DIFFUSION WELDING IN VACUUM THIN SHEET OF NICKEL ALLOY
Falchenko Yurii, Paton Electric Welding Institute of NAS of Ukraine (11 Malevich Str., 03680 Kyiv, Ukraine)
Petrushynets Lidiia, Paton Electric Welding Institute of NAS of Ukraine (11 Malevich Str., 03680 Kyiv, Ukraine)
Ustinov Anatolii, Paton Electric Welding Institute of NAS of Ukraine (11 Malevich Str., 03680 Kyiv, Ukraine)
Melnichenko Tatiana , Paton Electric Welding Institute of NAS of Ukraine (11 Malevich Str., 03680 Kyiv, Ukraine)
Novomlinets Oleg, Chernihiv National University of Technology (95 Shevchenka Str., 14035, Chernihiv, Ukraine)
Gusarova Irina, M. K. Yangel Yuzhnoye State Design Office (3 Krivorozhskaya Str., 49008 Dnipro, Ukraine).
Urgency of the research. Nickel alloys are widely applied in manufacture of gas turbines, in space vehicles, rocket engines, etc.
Target setting. Complexity of producing nickel alloy joints by diffusion welding consists in presence of a thermally-stable oxide layer on their surfaces and low ductility of this group of materials.
Actual scientific researches and issues analysis. Performed analysis showed that combination of high parameters of diffusion welding with application of interlayers allows producing sound joints ofhigh-temperature nickel alloys.
Uninvestigated parts of general matters defining. Described technologies are designed for joining massive items and are not suitable for thin foils.
The research objective. Study the possibility of producing welded joints of foils of powdered nickel alloys.
The statement of basic materials. Vacuum diffusion welding of nickel foils of thickness δ = 25 μm was performed.
In welding without interlayers the defectiveness of the joint zone is reduced with increase of welding temperature. However, even at Тw = 1200 °С a string of oxides and pores in the joint zone is preserved.

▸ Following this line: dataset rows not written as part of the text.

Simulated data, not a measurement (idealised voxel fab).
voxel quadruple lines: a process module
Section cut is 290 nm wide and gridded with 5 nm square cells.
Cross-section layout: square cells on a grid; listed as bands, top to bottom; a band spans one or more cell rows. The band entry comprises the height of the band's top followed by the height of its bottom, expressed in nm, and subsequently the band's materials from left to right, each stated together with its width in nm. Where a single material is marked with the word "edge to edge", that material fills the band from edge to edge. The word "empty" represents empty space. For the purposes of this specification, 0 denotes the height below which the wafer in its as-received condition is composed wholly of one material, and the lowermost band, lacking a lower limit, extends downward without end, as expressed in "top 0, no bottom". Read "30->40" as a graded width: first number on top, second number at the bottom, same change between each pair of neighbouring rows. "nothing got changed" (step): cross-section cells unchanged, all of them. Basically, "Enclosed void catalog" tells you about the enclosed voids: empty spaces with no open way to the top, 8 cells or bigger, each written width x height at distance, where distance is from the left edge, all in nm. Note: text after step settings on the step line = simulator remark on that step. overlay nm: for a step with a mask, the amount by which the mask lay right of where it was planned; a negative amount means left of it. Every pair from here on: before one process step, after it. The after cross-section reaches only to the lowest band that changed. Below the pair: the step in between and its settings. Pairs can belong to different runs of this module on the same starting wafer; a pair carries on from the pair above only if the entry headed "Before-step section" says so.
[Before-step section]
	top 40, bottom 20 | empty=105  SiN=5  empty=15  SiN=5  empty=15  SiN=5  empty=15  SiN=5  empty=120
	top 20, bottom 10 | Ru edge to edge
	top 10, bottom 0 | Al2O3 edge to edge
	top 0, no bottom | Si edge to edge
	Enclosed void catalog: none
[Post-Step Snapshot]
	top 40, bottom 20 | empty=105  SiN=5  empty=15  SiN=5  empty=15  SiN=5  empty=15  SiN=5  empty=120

Cu, Co, Ni interlayers were used for activation of diffusion processes. Application of interlayers with Co leads to formation of chemical inhomogeneity in the joint zone and development of considerable porosity in the butt. Application of Ni interlayers leads to formation of a zone with a low chromium content in the butt zone. Microstructure of this zone is similar to that of the initial alloy, but is less defective. Welding with Cu interlayer ensures a uniform nature of distribution of elements in the butt and minimum number of defects.
Average strength of samples produced with Ni interlayer is equal to σв = 108 MPa, with Co – σв = 233 MPa, and with Cu – σв = 317 MPa.
Conclusions. Conditions for producing joints of thin foils of a nickel alloy by vacuum diffusion welding at application of Cu, Co, Ni interlayers were studied. It is shown that foils produced by thetechnology of electron beam evaporation and condensation in vacuum promote intensification of diffusion processes in the butt and ensure formation of welded joints.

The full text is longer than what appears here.